Sample reconstruction from the opening scene of Blade Runner.
In other words: Warner had just DMCA'd an artificial reconstruction
of a film about artificial intelligence being indistinguishable from
humans, because it couldn't distinguish between the simulation and the
real thing.
Deconstructing Blade Runner using artificial intelligence
Terence Broad is a researcher living in London and working on a master's degree in creative computing. His dissertation, "Autoencoding Video Frames,"
sounds straightforwardly boring, until you realize that it's the key to
the weird tangle of remix culture, internet copyright issues, and
artificial intelligence that led Warner Bros. to file its takedown
notice in the first place.
Broad's goal was to apply "deep learning" — a fundamental piece of
artificial intelligence that uses algorithmic machine learning — to
video; he wanted to discover what kinds of creations a rudimentary form
of AI might be able to generate when it was "taught" to understand real
video data.
As a medium, video contains a huge amount of visual information. When
you watch a video on a computer, all that information has usually been
encoded/compressed and then decoded/decompressed to allow a computer to
read files that would otherwise be too big to store on its hard drive.

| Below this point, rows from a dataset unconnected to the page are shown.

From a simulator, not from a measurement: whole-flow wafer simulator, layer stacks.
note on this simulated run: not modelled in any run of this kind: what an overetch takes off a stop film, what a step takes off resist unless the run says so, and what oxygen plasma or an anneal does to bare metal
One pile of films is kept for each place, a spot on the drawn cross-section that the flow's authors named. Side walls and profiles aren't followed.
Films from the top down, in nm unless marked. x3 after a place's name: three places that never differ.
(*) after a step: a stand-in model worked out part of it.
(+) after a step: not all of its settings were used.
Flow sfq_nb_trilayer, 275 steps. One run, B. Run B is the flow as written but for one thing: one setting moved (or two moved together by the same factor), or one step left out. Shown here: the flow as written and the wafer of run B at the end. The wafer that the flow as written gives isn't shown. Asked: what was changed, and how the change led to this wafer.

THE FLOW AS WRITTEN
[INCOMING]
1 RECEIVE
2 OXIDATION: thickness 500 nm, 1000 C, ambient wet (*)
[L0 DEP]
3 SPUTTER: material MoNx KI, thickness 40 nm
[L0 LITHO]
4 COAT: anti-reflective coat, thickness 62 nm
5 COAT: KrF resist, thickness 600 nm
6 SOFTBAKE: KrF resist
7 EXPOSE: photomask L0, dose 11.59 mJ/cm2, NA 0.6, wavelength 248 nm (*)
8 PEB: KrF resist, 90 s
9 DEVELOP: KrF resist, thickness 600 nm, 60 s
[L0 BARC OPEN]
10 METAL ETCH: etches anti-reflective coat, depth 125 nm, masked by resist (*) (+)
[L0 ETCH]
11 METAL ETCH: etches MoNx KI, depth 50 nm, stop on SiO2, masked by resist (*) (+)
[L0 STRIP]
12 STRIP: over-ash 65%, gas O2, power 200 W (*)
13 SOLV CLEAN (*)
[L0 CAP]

Normally, video encoding happens through an automated electronic
process using a compression standard developed by humans who decide what
the parameters should be — how much data should be compressed into what
format, and how to package and reduce different kinds of data like
aspect ratio, sound, metadata, and so forth.
Broad wanted to teach an artificial neural network how to achieve
this video encoding process on its own, without relying on the human
factor. An artificial neural network is a machine-built simulacrum of
the functions carried out by the brain and the central nervous system.
It's essentially a mechanical form of artificial intelligence that works
to accomplish complex tasks by doing what a regular central nervous
system does — using its various parts to gather information and
communicate that information to the system as a whole.
Broad hoped that if he was successful, this new way of encoding might
become "a new technique in the production of experimental image and
video." But before that could happen, he had to teach the neural network
how to watch a movie — not like a person would, but like a machine.
Do encoders dream of electric sheep? (Or, how do you "teach" an AI to watch a film?)
Broad decided to use a type of neural network called a convolutional autoencoder. First, he set up what's called a "learned similarity metric" to help the encoder identify Blade Runner
data. The metric had the encoder read data from selected frames of the
film, as well as "false" data, or data that's not part of the film. By
comparing the data from the film to the "outside"data, the encoder "learned" to recognize the similarities among the pieces of data that were actually from Blade Runner. In other words, it now knew what the film "looked" like.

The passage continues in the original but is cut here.